Free education from home: The World Digital Library debuts
Over the past few weeks, though, some of the world's greatest libraries have been expanding. They're just doing it online.
The grandest national archives of 19 countries, including Iraq and Saudi Arabia, have come together to create the World Digital Library, and when it was inaugurated in Paris on April 21, copies of some 1,200 priceless documents were placed online for anyone and everyone to reference. The site, which is funded by private and corporate donations (Microsoft and Google pitched in), is worth hours of absorption for any history nut: You can zoom in and move around on high-resolution images as quickly as if you're playing the world's geekiest video game.
The WDL is a joint effort between UNESCO and our own Library of Congress. As Time magazine pointed out, it's a little on the skimpy side right now, but this $60 million effort is still in its infancy. There are still plenty of electrifying primary sources available to flick through on your own time, including Emancipation Proclamation and the journal of Ferdinand Magellan. There are also some pretty weird selections, like a 1972 recording of "Amazing Grace" played on bagpipes. Then again, there used to be lots of worthy films left off of our National Film Registry, and the Rock and Roll Hall of Fame is still calling some pretty obvious selections to the podium. Give it time.
And give it thanks. We're not all Ph.D. scholars, and most of us don't have expense budgets or the credentials to travel to the world's great libraries to access the documents that made us who we are. As promising at the WDL is, it's still way behind what we deserve. We can watch the opening credits to every season of The Apprentice on YouTube, but if you want to see the Mercator maps for yourself, you're lucky to drum up a foggy JPG, or, as with the type of software used by the New York Public Library's Digital Gallery, zooming and panning is a jerky, tricky chore.

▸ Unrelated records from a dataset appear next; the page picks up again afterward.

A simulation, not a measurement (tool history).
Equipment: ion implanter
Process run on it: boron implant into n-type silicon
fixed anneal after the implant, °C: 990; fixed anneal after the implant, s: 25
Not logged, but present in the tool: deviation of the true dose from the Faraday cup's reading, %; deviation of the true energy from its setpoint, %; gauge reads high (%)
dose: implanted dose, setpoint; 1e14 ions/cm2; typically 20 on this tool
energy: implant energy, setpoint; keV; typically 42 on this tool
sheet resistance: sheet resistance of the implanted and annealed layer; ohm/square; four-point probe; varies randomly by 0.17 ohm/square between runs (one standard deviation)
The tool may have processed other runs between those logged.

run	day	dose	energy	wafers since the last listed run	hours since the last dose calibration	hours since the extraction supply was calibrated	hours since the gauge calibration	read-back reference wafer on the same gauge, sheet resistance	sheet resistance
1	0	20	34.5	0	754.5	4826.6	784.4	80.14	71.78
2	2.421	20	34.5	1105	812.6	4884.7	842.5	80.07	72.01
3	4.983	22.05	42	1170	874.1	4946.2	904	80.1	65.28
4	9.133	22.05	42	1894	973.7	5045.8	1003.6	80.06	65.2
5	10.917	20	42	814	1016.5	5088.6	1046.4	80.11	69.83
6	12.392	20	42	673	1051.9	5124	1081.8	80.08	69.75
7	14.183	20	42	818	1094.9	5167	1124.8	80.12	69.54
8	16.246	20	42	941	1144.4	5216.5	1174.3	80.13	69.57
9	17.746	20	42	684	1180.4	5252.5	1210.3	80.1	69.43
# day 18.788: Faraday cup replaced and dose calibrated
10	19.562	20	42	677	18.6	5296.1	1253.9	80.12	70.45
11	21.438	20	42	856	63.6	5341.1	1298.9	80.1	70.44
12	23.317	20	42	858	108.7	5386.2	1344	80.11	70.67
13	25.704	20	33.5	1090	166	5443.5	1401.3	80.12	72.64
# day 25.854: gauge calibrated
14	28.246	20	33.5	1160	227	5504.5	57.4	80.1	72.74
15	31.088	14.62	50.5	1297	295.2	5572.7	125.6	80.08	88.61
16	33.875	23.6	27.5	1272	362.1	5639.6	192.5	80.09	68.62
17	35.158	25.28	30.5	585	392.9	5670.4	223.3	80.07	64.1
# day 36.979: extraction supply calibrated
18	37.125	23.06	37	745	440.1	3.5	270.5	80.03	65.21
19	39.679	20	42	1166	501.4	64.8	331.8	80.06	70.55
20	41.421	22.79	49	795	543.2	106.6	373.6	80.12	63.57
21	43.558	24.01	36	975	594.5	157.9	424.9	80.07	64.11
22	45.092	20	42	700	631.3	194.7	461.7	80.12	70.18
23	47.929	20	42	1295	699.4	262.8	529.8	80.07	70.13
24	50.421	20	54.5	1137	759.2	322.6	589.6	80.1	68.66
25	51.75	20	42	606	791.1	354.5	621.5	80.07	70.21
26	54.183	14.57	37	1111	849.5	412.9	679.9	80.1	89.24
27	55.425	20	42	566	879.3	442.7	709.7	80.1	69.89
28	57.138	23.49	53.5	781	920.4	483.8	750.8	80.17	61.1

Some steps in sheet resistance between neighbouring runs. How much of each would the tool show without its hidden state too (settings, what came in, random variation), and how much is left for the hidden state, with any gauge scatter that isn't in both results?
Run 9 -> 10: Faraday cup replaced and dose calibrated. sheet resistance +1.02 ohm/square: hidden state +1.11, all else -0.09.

The WDL is by no means the widest umbrella, either. Other major national libraries have their own online libraries that haven't yet shared their goodies with this global effort. The British Library has one of the best, using the same video-reading technology is uses in its on-site museum. You can read Lewis Carroll's hand-decorated Alice's Adventures Under Ground, for example, Leonardo da Vinci's notebooks, or The Lindisfarne Gospels, dating to 715 -- none of those files are viewable through the WDL. Similarly, Europeana is a joint venture between EU countries that aims to put some 10 million digitized items online by 2011.
In addition to its more primitive American Memory digitization project dating to the last decade, our Library of Congress is slowly progressing with its MyLOC online section, which features up-close, at-your-command exploration of some important documents, such as a draft of the Constitution. That one's really cool; you can ask your computer to slide a window over the original paper to translate the colonial text and editors' scrawl for you.
The democratization of education has been possible for generations, but for some reason, we're only able to take baby steps toward enlightenment and expanded perspective. Everyone's projects are thin on the ground and mostly separate, but for those who want a free education at home, with a little diligent browser bookmarking you can cobble together an armchair exploration of the world.